On the heels of the indie label revolt, and its subsequent resolution reported by Billboard early this morning (Jun. 24), over terms for its streaming service, Apple is moving quickly to quell unrest within the indie music publishing sector over the contract offered to them late last week.
While the publishing contract included a higher-than-expected rate of 13.5 percent of revenues, split evenly between performance and mechanical royalties, it also contained a number of terms that left publishers concerned, besides the widely disliked expectation — since abandoned — that rights holders would underwrite the three-month trial period by foregoing any pay.
Publishers are concerned over a provision that gives Apple a two-year, 50 percent discount off of the contract’s minimum rates if its streaming service is bundled with a mobile carrier’s phone plan. In addition, for its locker cloud service, it appeared that Apple was planning to pay publishers, or have the labels pay publishers, directly instead of paying performance rights organizations, which could create logistics and accounting problems for indie publishers.
However, sources say Apple is in talks with the PROs and plans on coming to terms with them.

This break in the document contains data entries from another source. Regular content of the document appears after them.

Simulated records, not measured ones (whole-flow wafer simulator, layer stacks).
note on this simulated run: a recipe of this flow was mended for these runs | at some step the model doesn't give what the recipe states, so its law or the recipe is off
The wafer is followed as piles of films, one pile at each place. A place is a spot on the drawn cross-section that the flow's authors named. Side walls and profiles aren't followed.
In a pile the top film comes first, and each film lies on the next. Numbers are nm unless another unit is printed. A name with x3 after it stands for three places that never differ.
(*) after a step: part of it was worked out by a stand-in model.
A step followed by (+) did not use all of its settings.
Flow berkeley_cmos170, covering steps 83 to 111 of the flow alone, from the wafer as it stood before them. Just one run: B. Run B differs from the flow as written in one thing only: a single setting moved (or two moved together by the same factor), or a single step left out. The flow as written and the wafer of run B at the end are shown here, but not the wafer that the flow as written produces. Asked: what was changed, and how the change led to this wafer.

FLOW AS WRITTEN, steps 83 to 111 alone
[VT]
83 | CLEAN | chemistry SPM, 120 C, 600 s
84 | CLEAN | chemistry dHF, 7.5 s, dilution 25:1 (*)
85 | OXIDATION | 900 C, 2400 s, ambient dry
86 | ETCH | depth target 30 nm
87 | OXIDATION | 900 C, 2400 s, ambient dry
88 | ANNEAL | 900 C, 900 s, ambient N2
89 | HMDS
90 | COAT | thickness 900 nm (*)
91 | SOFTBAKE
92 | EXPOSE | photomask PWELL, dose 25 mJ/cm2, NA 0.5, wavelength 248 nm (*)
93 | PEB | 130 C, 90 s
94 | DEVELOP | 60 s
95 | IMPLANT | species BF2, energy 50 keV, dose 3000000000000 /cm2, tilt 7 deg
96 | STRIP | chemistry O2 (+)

Meanwhile, in the wake of the open revolt from indie labels over expecting them to provide their music to the service for free for three months, and Apple’s about-face offer to pay $0.002 per stream during the trial subscription, publishers, who had previously been expected to offer their songs rights for free, now anticipate being paid $0.00047 per stream based on figures giving labels 58 percent of revenue, versus publishers’ 13.5 percent.
Indie publishing sources say that, in the wake of its misstep of delivering a contract that had the publishers in turmoil over the June 19-21 weekend, Apple has now been very responsive to the publisher community, and supposedly is working on tweaking that contract to alleviate publisher concerns.
An Apple spokesman wasn’t immediately available for comment.